Wednesday, February 28, 2018

To analyze using a computer part 3

December was a dark month for Stockfish. First Stockfih was beaten by Alpha Zero see chess.com. Next Stockfish didn't manage to qualify for the TCEC-super-final of season 10 the first since years. If you would only look at those facts then many would decide to stop working with Stockfish.

However if we are investigating more closely the data then we see a very different picture. The beating by Alpha Zero was eventually only a difference of 64-36 which corresponds to about a gap of 100 elo see the fide-handbook. Besides there was a lot of critics on how Stockfish was operated. In my previous article I already explained how easily you can get a difference of a couple of hundred ratingpoints by just manipulating some parameters. This is not even taking into account the missing opening-book and the very limited hash-table which definitely also impacted the playing-strength of the engine. In short a match where Stockfish would get better conditions, could well reverse the final result but this will never be allowed of course by deepmind of Google.

Also the early elimination of Stockfish after stage 2 in season 10 was no disgrace at all. Contrary to previous years after stage 2 immediately the super-final was played. Consequently a lot depended on how the best engines performed against the weaker ones. Stockfish was the only engine not losing a game but finally ended a half point from the leaders. So the 2 finalists (Komodo en Houdini) never proofed their superiority. Personally I believe Stockfish is the strongest engine today available. After the final it won the TCEC-rapid and the newest release 9  (available since beginning of this month) leads at ccrl with 39 elo.

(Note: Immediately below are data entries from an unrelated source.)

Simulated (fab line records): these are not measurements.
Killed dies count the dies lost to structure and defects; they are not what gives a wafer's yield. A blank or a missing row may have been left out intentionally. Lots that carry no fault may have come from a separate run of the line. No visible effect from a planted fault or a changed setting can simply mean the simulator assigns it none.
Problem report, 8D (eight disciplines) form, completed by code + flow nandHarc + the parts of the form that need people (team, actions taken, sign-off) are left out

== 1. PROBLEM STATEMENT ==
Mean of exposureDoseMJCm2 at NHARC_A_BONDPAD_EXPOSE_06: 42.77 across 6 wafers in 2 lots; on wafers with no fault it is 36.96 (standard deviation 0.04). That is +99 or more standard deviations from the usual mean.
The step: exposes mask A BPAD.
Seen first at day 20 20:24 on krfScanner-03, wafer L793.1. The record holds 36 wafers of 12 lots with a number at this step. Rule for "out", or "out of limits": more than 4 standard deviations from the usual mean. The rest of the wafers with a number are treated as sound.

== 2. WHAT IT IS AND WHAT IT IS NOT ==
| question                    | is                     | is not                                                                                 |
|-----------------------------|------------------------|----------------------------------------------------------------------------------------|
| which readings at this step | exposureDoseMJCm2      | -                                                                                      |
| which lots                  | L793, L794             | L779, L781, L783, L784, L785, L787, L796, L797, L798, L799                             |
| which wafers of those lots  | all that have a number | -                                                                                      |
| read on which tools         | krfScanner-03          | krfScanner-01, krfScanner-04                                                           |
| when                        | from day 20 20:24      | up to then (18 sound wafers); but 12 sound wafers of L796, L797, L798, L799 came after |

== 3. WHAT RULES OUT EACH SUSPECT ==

Naturally Chessbase doesn't report anything about the success of Stockfish on their website. The engine destroys their market. Even when a new top-engine like Houdini 6 is introduced then mainly negative comments are received. You really need to be stupid to pay 100 euro while a stronger engine is available for free. An open forum creates extra visitors but can also cause damage to your business. Personally I think such comments are inappropriate. First you get more than just an engine for the 100 euro. Also you can't expect that everybody wants to work for free. There is nothing wrong with trying to make a living from creating new interesting things.

Still if we only concentrate at the engine then we can wonder how necessary it is for ourselves to get an extra engine beside Stockfish. Do other engines have an added value for us? Well honestly I doubt it for 99,9% of the players. The quality of Stockfish's analysis suffice for any player till at least 2600 fide and maybe even higher. Only for some theoreticians like correspondence-players and the world-top in otb it becomes doubtful to only rely at Stockfish. I call it doubtful as today it is really not clear if an extra engine will still bring something extra. To support this statement, I made during the 2 weeks of the last Christmas holidays a special research-project.

In the 6th round of the last Open Leuven again like last summer at Gent see evolution, I didn't stand a chance against the Belgian IM Stefan Docx. Again I was surprised in the opening and was trailing the whole game. However this time the problem of the opening was more serious than last time. Despite many hours of analysis I was not able to repair the system at home. In the end I had to admit the opening was not fully correct so I should look for something else instead. However I am rather reluctant today to learn something completely new from scratch. I play few games so the work should be proportional. Stefan recommended the classical Dutch as that is the closest related to my repertoire. Just recently our current world-champion Magnus demonstrated the viability of this opening in a secret online blitz-game.
Nevertheless Magnus can probably play anything especially at blitz and still win. Even in that Magnus' game black's position was several moves pretty dubious. So I wasn't convinced yet to take up the classical Dutch in my repertoire. I needed to know more about the quality of the opening. Of course the first thing you need to check are recent articles/ books about this opening. The e-book The Killer Dutch, published in 2015 can probably considered today as the current best up to date theoretical work about this opening. The author is the English grandmaster Simon Williams. He is the biggest expert in the opening. Unfortunately from theoretical point of view this book comes short. Simon doesn't write for theoreticians but he explains the opening from a pure practical use in tournament-play. That is understandable as the practical player is his main reading-audience. So some critical lines are a little too easy categorized as harmless.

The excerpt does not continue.